Whamit!

The Weekly Newsletter of MIT Linguistics

Archive for March, 2013

Phonology Circle 3/18 - Sam Steddy

Speaker: Sam Steddy
Title: Palatalisation and the Role of Morphological Bases Across the Italian Lexicon
Date/Time: Monday, Mar 18, 5pm
Location: 32-D831

I propose that a palatalisation rule in Italian misapplies because of base-to-derivative correspondence effects. In previous work I showed that the rule misapplies in verbal morphology because verbs stand in a stress-dependent correspondence relationship with the base from of their paradigm: under- or overpalatalisation result when the stressed syllable of their infinitive contains a [±strident] segment. I now propose a means of unifying this work with Giavazzi’s (2012) account of the rule’s application in nouns and adjectives, wherein post-stress segments avoid neutralisation. Derivational verbs may underpalatalise as their suffixes reassign stress: when stress is reassigned to a syllable containing a relevant stem-final, the segment will not palatalise. The reason that stress does not prevent palatalisation in relevant underived verbs appears to be diachronic, but I will nonetheless suggest that a synchronic constraint targeting forms without a derivational base will shed further light on palatalisation in the contemporary language. In particular, and in line with phonetic theory, it will show that the contemporary neutralisation has become less aggressive, now targeting only the most front vowel /i/. This fact accounts for the as-yet unexplained failure of the fem.pl suffix /-e/ to trigger the rule.

ESSL Meeting 3/18

What: ESSL Turkshop project presentations
When: Monday 18 March, 6:00 - 7:00 pm
Where: 32-D831

Please note the special meeting place and date/time!
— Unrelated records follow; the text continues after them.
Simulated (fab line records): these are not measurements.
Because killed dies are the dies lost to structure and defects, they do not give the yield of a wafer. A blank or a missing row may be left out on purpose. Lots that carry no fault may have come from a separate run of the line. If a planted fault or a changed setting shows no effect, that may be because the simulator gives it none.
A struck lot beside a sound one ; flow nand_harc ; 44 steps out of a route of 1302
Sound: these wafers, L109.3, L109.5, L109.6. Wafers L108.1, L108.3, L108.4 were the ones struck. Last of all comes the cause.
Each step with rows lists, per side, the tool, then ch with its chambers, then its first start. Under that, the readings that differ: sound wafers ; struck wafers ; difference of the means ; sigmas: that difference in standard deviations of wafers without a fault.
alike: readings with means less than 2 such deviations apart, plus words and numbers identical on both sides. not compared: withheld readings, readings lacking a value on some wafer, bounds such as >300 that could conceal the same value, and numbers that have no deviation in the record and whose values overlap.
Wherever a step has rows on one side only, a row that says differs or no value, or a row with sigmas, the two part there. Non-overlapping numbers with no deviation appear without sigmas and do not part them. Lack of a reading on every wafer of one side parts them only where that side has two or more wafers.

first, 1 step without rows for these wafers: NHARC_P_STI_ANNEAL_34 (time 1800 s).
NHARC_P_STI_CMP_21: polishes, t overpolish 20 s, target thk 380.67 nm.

Aron Hirsch, Lilla Magyar and Mia Nussbaum will present their Turkshop projects.

Syntax Square 3/19 - Yusuke Imanishi

Speaker: Yusuke Imanishi
Title: When ergative is default: Ergativity in Kaqchikel and Q’anjob’al (and Mayan)
Date/Time: Tuesday, Mar 19, 1-2p
Location: 32-D461

In this preliminary talk, I will explore the possibility that ergative is assigned as a default Case only when a nominal lacks a structural Case. I will begin with an investigation of the contrastive alignment between the ergative and grammatical functions in ergative splits of Kaqchikel and Q’anjob’al. I will also show that this analysis has a consequence for syntactic ergativity (e.g. a ban on A-bar extraction of the ergative subject) in the two languages (and possibly other ergative languages both within and outside Mayan). Furthermore, it will be demonstrated that the proposed analysis can capture a novel generalization on the correlation between non-verbal predicates and ergative alignment patterns in some Mayan ergative splits (Imanishi 2012).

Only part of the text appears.